IKALUKTUTIAK/CAMBRIDGE BAY
Cambridge Bay senior administrative officer Marla Limousin said she hopes community support for a beer and wine store in the town will help drive area bootleggers out of business.

NNSL photograph

Cambridge Bay SAO Marla Limousin hopes a beer and wine store will help to shutdown bootleggers. - photo courtesy of Wayne Gregory

On May 1, 349 eligible voters -or 83 per cent of those who cast ballots -said yes to a beer and wine store, in a non-binding plebiscite. Of 825 residents eligible to cast ballots, 51 per cent voted.

That's higher than recent plebiscites in Cambridge Bay. Thirty-seven per cent of eligible voters cast ballots in the 2016 municipal land sales plebiscite.
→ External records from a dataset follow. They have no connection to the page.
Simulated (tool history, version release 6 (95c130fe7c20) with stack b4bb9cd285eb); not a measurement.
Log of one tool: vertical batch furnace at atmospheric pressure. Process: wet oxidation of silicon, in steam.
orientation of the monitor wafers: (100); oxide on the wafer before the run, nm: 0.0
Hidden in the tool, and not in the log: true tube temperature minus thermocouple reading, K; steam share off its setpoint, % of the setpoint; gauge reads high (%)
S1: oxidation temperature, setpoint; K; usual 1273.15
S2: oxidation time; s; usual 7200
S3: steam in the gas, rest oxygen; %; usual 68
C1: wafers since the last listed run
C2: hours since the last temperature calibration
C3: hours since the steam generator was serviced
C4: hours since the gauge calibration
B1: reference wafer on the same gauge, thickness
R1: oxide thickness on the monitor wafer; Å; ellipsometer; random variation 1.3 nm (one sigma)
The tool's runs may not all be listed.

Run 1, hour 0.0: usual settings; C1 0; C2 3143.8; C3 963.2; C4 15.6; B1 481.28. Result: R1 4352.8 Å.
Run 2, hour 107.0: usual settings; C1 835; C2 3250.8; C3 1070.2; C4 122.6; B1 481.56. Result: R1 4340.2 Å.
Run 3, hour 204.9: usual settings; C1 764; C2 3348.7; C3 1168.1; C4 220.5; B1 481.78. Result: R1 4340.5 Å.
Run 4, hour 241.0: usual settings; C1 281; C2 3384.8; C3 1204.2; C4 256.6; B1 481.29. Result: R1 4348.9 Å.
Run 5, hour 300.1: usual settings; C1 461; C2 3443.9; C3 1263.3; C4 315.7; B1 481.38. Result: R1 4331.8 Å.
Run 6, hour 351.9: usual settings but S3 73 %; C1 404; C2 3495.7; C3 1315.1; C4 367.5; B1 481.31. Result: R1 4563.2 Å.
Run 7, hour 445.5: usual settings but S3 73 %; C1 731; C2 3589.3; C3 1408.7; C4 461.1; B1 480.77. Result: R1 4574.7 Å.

The territorial Cabinet has the final say on whether to allow a wine and beer store.

"What this does is that it deters the bootleggers," said Limousin, who noted she has no opinion on whether the hamlet should have such a store. "That's one of the main pros about this that we hear from the community is that it will limit the bootleggers who charge these crazy prices. We're also seeing these prices where someone going to the bootlegger then has no money left over for food.

"You would hope that this puts them out of business."

Limousin said concerns about bootleggers selling to youth came up at a public meeting held on April 19. She said that measures are already in place to talk to the hamlet's young people about the dangers of alcohol. Limousin said that before her time in Cambridge Bay, there was a 'beer-line' in the hamlet.

"Local people who have been here for a while talk about the beer line up, and that was getting a case of beer from the Northern store. So there's been experience with low-alcohol content," she said. "That five per cent alcohol with beer and that 12 per cent with wine."

Limousin said that she is well aware that some people in the community adamantly oppose the idea of the beer and wine store. A total of 71 people voted against the measure. However she added that safeguards are in place to help people struggling with alcohol addiction.

"We have a beautiful wellness centre. We're now dealing with alcohol abuse with on-the-land camps where healing happens. I have some studies from Northern Quebec where they have gone through this process," Limousin said. "They had prohibition and then they opened it up to beer and wine and there was an adjustment period for sure. But it leveled out and now they have less alcohol abuse. It's hopeful that a beer and wine store here will decrease the number of people binge drinking."

Finance assistant deputy minister Dan Carlson oversees alcohol sales in Nunavut. He pointed out that unlike Rankin Inlet -which voted in favour of its own beer and wine store the same day by a slimmer margin of 372 for to 127 against -there is currently not a liquor warehouse that could be converted for sales in Cambridge Bay. Carlson added that he heard opposition to the store when he was in the hamlet for the public meeting.

"They were speaking out ... against the view that the government was endorsing alcohol or supporting its distribution - we know alcohol causes harm so why would the government go out and make it more available," Carlson said. "The answer is straightforward. What we are trying to do is help people change their behaviour toward alcohol, moving away from the current practice, which tends to be binge-drinking vodka."

Carlson said that by putting alcohol sales in the hands of the government it allows store staff to make sure someone who is already intoxicated is not able to buy more alcohol and also restricting sales to people that are of the legal drinking age. He added that the plebiscite was done at the request of the municipal government, not as an initiative of the GN.